Tuesday, October 27, 2009

On Setting the Bar Low

L and I have been friends for a long time. It's one of those unusual friendships - we live in different parts of the country, she in the Centre of the Universe and I in God's Country. We met by phone calls: I was editing the magazine in which the organization for which she did PR was frequently featured. We had these long conversations, I remember, full of jokes and laughter and sharing before we got to the business part of things, and we became friends long before we ever met.

But meet we did, 10 years ago now or so, and we were just as good friends in person as we were on the phone. When I was pregnant, she was one of the first I told. My son's father left me soon after I told him about the pregnancy, and L was nothing but supportive of me, every day of those long lonely months. We spoke more while my life moved on, past that job and into others, as I re-imagined myself and my life, as I became a mother and as I moved into becoming a teacher. Her life changed, too: she got married to a lovely man, and they had two beautiful, bright sons, both a little younger than mine. We met again a couple of years ago, when I was in Toronto to see my brother, and we took our boys to the museum where they stared up at us, two women laughing together like the old friends we are, before running off together to play.

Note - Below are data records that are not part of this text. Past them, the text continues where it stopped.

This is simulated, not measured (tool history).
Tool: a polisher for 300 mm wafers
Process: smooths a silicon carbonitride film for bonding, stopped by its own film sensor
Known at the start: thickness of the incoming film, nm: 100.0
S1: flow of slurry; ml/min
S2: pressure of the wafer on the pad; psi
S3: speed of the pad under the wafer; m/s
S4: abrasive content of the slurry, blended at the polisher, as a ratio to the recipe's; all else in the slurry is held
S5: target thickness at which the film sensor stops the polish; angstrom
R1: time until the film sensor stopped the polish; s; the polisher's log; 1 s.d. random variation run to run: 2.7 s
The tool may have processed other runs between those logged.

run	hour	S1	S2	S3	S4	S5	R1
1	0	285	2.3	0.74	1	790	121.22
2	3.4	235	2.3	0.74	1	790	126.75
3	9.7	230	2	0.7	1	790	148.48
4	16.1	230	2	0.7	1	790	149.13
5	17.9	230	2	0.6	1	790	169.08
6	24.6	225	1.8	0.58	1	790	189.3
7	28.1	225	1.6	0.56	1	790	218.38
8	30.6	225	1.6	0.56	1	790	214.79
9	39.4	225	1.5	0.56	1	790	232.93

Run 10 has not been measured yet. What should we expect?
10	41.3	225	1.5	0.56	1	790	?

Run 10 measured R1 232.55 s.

This is one of the things I remember about L, and one of the reasons I cherish her as a friend: we were on the phone one day just after a sensational news story had broken - a mother somewhere had left her toddler out in the snow on a night where the temperature had plunged well below -30. The little one had frozen, literally, solid, which was a good thing because it meant she could be thawed out slowly, and manage somehow to survive virtually unscathed.

"You know," said L to me over the phone, "that's the secret to parenthood. Just set the bar really low. As long as you don't leave your baby outside to flash freeze, you're doing great!"

I laughed then, and I often think of that conversation and laugh even now. I think L had a point: we have such crazy expectations of ourselves as parents that sometimes we just need to give ourselves a mental shake - as long as I have not accidentally locked my two-year-old outside overnight in February, I'm doing just fine, thank you very much.

So when a colleague loaned me "The Glass Castle" by Jeannette Walls, that's what I was thinking. The book is one of those stories of unutterable sadness: poverty; destitution; abuse; neglect. It's an autobiography, and the scenes of those children going from day to day without a bite to eat, cold and poor and essentially abandoned by their parents, turned my stomach. But all the way through, I kept thinking of L and her advice to set the bar low: I have never been rich (or even close to it), but my child has never gone to bed without his supper. He has never had to dig through the garbage cans at his school to get some lunch because there was no food at home. We have shopped in second-hand stores, but not because there is no other choice. We have never had to leave our home in the dead of night, one step in front of a landlord. Bill collectors have sometimes called my house, but they have never been looking for me.

I have never had a lot of money, but I had a life that is rich in other things.

Including my accidental, lucky, cherished friendship with L.